Recently, the Delhi High Court confronted an unusual question: can a woman summoned under the Foreign Exchange Management Act insist on the personal protections granted to women during criminal investigations under the CrPC. The issue arose when a foreign national resisted appearing before the Enforcement Directorate, claiming she was entitled to the procedural safeguards normally available during police inquiries.
The case arose from a petition filed by a 53-year-old Canadian citizen who challenged a summons issued to her under Section 37 of FEMA for recording her statement in connection with an ongoing probe. Arguing that she could not be compelled to appear at the ED office, she relied on Section 160(1) of the CrPC, which bars the police from requiring women to appear anywhere other than their residence during an investigation. She maintained that the ED’s actions amounted to a form of investigative compulsion similar to criminal inquiries and therefore must comply with CrPC protections.

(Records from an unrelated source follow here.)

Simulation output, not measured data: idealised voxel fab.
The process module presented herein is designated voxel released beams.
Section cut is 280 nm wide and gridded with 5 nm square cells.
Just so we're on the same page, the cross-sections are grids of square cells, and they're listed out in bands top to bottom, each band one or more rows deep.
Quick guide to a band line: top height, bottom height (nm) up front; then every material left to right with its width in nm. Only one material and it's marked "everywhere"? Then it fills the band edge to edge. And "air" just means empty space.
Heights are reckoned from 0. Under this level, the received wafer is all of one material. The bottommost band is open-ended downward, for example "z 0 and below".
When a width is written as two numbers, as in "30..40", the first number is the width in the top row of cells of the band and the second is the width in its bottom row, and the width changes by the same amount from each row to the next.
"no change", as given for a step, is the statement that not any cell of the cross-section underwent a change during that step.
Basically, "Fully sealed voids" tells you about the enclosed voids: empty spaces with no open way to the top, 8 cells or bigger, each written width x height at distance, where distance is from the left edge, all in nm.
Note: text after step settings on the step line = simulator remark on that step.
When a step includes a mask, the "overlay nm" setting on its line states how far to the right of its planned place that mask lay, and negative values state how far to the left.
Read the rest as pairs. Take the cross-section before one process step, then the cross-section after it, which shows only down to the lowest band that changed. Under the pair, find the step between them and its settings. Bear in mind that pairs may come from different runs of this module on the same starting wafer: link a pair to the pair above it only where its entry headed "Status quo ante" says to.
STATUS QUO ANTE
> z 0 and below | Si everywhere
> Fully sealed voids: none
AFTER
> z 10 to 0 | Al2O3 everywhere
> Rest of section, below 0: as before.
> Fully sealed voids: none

The petitioner contended that FEMA inquiries have an investigative character and that compelling a woman to attend an agency office contradicts the statutory protection embedded in Section 160 CrPC. The ED, however, firmly opposed this interpretation, asserting that FEMA is purely a civil-administrative framework dealing with regulatory contraventions and not a criminal law statute. They maintained that the summons issued under FEMA carries its own legal authority and does not attract criminal procedural safeguards.
The Court, after examining the legislative scheme, observed that FEMA and the Prevention of Money Laundering Act occupy entirely different legal terrains. It noted that PMLA confers criminal investigative powers upon the ED because money laundering involves a scheduled offence and subsequent prosecution. FEMA, on the other hand, is concerned with civil and regulatory breaches relating to foreign exchange, and the inquiry under Section 37 is administrative in nature. There was, the court emphasised, “no provision in the civil code akin to Section 160 CrPC mandating that the statement of a woman must be recorded at her residence,” making the petitioner’s insistence untenable. Justice Neena Bansal Krishna also highlighted that the powers under Section 37 FEMA mirror those under Section 131 of the Income Tax Act, a similarly civil statute where CrPC protections have never been imported.
In the final outcome, the High Court held that the gender-specific protection available under Section 160 CrPC cannot be extended to FEMA proceedings and found no legal basis for the petitioner’s refusal to appear before the ED. The summons were upheld, and she was directed to comply with the authority’s requirement to attend in person.